Ms Dunn's attorney, Jim Bros-nahan, said the charges "are being brought against the wrong person at the wrong time and for the wrong reasons. They are the culmination of a well-financed and highly orchestrated disinformation campaign".

Charged along with Ms Dunn and Mr Hunsaker (41), were Boston security contractor Ronald R DeLia (56), and private investigators Bryan Wagner (29), with an address in Colorado, and Matthew Depante (27), manager of Action Research Group of Melbourne, Florida.

They were accused of participating in a long-running HP surveillance operation that involved the use of false pretences to gain access to personal phone records of HP board members, journalists and their families - a practice known as "pretexting".

Each was charged with fraudulent wire communications, wrongful use of computer data, identity theft, and conspiracy to commit those three crimes. The complaint alleges that the defendants used "false and fraudulent pretences" to obtain confidential information from a phone company, including billing records, belonging to 12 people.
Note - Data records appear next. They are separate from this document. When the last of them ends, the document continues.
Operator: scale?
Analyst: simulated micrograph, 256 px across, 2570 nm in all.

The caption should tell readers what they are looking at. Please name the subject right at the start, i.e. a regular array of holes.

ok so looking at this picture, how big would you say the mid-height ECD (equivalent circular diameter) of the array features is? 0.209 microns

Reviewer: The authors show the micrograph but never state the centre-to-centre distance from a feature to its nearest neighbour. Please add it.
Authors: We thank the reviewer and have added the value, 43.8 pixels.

Ms Dunn, who first stepped down as chairwoman and then resigned from the board last month, repeatedly has said she was given assurances that the methods used in the leak probe were legal.

The criminal charges come a few days after Ms Dunn, Mr Hunsaker and the company's chairman and chief executive, Mark Hurd, appeared before a congressional investigative subcommittee to answer questions about the surveillance methods HP used.

The tactics included following or watching board members, journalists and their family members at home and at conferences, and conducting a sting operation on a reporter.

The two-phase spying operation began in 2005 and ended this past spring.

According to court papers filed on Wednesday, the telephone, fax and mobile phone accounts of more than 24 people were accessed in the HP probe.

HP's investigators reviewed 33 months of phone records and about 1,750 calls from 590 telephone numbers.